Influential quotes: possibly... thoughts I live by



Why people ignore the ugly things in life but within this they are missing the beauty that lies under the rotten fruit!!!!!!

Alexander McQueen, via twitter post



Since the fears of the past were connected with the functions of the body, they reappear through the body. For me, sculpture is the body. My body is my sculpture.

Louise Bourgeois



We cannot avoid dying nor can we avoid bursting through our barriers, and they are one in the same.
How sweet it is to remain in the grip of the desire to burst out without going the whole way, without taking the final step!
Humanity is transgressed, profaned and besmirched. The greater the beauty, the more it is befouled.
The body is a thing, vile, slavish, and servile, just like a stone or a piece of wood
The final aim of erotism is fusion, all barriers gone, but its first stirrings are characterized by the presence of a desirable object.
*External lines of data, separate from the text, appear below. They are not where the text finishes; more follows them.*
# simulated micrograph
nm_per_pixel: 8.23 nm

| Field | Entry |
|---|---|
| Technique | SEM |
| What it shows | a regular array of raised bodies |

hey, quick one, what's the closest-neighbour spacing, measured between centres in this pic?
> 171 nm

Georges Bataille, Erotism: Death and Sensuality



A wound with blood and pus, or the sickly, acrid smell of sweat, of decay, does not signify death. In the presence of signified death—a flat encephalograph, for instance—I would understand, react, or accept. No, as in true theater, without makeup or masks, refuse and corpses show me what I permanently thrust aside in order to live. These body fluids, this defilement, this shit are what life withstands, hardly and with difficulty, on the part of death. There, I am at the border of my condition as living being. My body extricates itself, as being alive, from that border. Such wastes drop so that I might live, until from loss to loss, nothing remains in me and my entire body falls beyond the limit—cadere, cadaver. If dung signifies the other side of the border, the place where I am not and which hermits me to be, the corpse, the most sickening of wastes, is a border that has encroached upon everything. It is no longer I who expel, “I” is expelled.

Julia Kristeva



The leakage of talk. My mind is dribbling out through my mouth.
My will is more flabby than it’s ever been before. Let this be the dip before the upswing.
I have diarrhea of the mouth and constipation of the typewriter.

Susan Sontag



To perceive Camp in objects and persons is to understand Being-as-Playing-a-Role.
It is the farthest extension, in sensibility, of the metaphor of life as theater.
Camp is the attempt to do something extraordinary.
But extraordinary in the sense, often, of being special, glamorous.
What Camp taste responds to is "instant character".
Character is understood as a state of continual incandescence - a person being one, very intense thing.
Camp introduces a new standard: artifice as an ideal, theatricality.
For Camp art is often decorative art,
emphasizing texture, sensuous surface, and style at the expense of content.
It is the love of the exaggerated, the "off," of things-being-what-they-are-not.
Camp is art that proposes itself seriously, but cannot be taken altogether seriously because it is "too much."
It's not a love of the old as such. It's simply that

the process of aging or deterioration provides the necessary detachment -- or arouses a necessary sympathy.
The lover of Camp, appreciates vulgarity.

Susan Sontag, Notes on Camp



The action of the alter is primal; it involves the body. The alter becomes the place where the sack is cut open-the human sack is cut open-the body sack or the animal sack, the sack meaning skin. We search for what can’t be gotten at the interior of the body, cutting open the body to peer inside. In my work there’s a kind of theater of that, and by theater I mean I the use of representation. The object becomes the body-it doesn’t need to be me, or even another human. I operate in a kind of theater. I use objects to represent things, to represent thoughts and feelings. The objects don’t necessarily have to relate to themselves, they can be a symbol for something else. Ketchup can represent blood, it’s not necessary that it be blood. I became more interested in mimicking, appropriation, fiction, representation and questioning meaning.

Paul McCarthy, interview with Kristine Stiles



Skin holds a peculiar place within figurative speech. As perhaps no other part of the human body, it serves both as a representation of the whole and as that which conceals it. On the one hand, skin is a stand-in for “person”, “spirit”, “body”, or “life”; that is to say, it is a synecdoche for the human being. Yet at the same time, and this is what makes it so singular, skin functions as the other of the self, by representing its cover, its prison or mask, its medium of communication with the world.